While at Hidden Path I was given the opportunity to upgrade Counter-Strike Source to include many of the improvements and features Valve’s other popular FPS had, Team Fortress 2. This included achievements, a domination/nemesis system, a kill camera, stats tracking, and much more. This work was done in 2009, 5 years after the title had shipped. It felt good to have such an important game loved and played by so many entrusted in us by its creators.
I was one of 4 devs given the task of updating CS without changing how the game plays. Personally I implemented a new scoreboard, new particle effects, some of the stats tracking and stats display, the kill camera, the end of round screen, and some of the achievements. Counter-Strike Source runs on the Source engine which started development in 1998. Developing for such an old engine also gave me some interesting and difficult pieces of code to deal with. And pleasantly, working on a game I had played a decade prior was a great mark in my career.

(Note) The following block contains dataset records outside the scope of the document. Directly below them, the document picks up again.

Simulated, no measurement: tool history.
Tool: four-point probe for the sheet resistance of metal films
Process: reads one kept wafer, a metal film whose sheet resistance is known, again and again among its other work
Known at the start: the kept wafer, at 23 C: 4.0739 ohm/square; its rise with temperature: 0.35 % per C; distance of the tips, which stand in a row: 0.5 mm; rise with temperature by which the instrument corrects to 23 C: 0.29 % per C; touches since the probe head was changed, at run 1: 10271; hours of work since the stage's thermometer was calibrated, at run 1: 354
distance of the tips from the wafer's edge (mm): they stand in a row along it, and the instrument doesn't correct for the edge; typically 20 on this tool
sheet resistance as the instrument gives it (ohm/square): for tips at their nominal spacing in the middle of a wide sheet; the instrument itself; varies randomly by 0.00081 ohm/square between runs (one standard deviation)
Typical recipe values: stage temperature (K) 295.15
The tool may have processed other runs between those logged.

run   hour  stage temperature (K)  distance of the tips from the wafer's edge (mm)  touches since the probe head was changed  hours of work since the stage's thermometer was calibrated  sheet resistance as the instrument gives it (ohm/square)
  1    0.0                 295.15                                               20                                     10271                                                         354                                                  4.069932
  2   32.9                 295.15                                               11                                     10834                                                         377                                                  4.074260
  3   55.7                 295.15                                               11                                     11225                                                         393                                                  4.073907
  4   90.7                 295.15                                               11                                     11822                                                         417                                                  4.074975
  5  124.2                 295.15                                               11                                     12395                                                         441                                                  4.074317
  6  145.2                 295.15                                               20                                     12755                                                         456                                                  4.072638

Wits & Wagers is a fun trivia and party game for the Xbox Live Arcade. It is based on the hit board game of the same name by Northstar Games. It is to our knowledge the first Xbox LIVE Arcade game to allow couch-to-couch gameplay, which means a group of people on one console can play against other groups of people over the internet. Each round is a short 7 questions which means that you get a full 100 rounds of unique gameplay using the 700 questions included in the base game.
Wits & Wagers was the first Xbox 360 game released by Hidden Path. For much of the development of Wits & Wagers there were only 2 programmers developing it. I was one of these and worked on the game until it shipped. I worked on much of everything save for the graphics. I was also responsible for the networking, AI, and the question selection including the user storage. The networking used a relatively new technology, Microsoft’s new networking base QNet. This was a very fun challenge, especially as I had done very little networking before Wits & Wagers. The AI was great as I created different personalities for the AI that controlled their betting behavior. The dancing AI was really cool too as I used pre-recorded dances performed by our lead animator Adam Crockett, which the AI would choose a dance to do based on what and how they were doing in the game.
Overall, working on my first Xbox 360 game was a great experience. I learned a ton and I’m grateful that the first professional title I worked on from start to ship was such a fun title with a lot of
support behind it. Of course working with fun people was and always is the best part.
PRISim Suite is a military and police training simulator. I’ve been working on this product since I started working at AIS in October of 2010. It is a long standing product used by companies, governments, and police forces around the world. PRISim Suite is based around two parts, the judgment simulator and the marksmanship trainer. The former uses live action video controlled by the users’ actions and a trainer at a second computer. The later uses a world run in a modified version of the Torque engine. Trainees use modified and in some cases real weapons to interact with a projected image of the game world.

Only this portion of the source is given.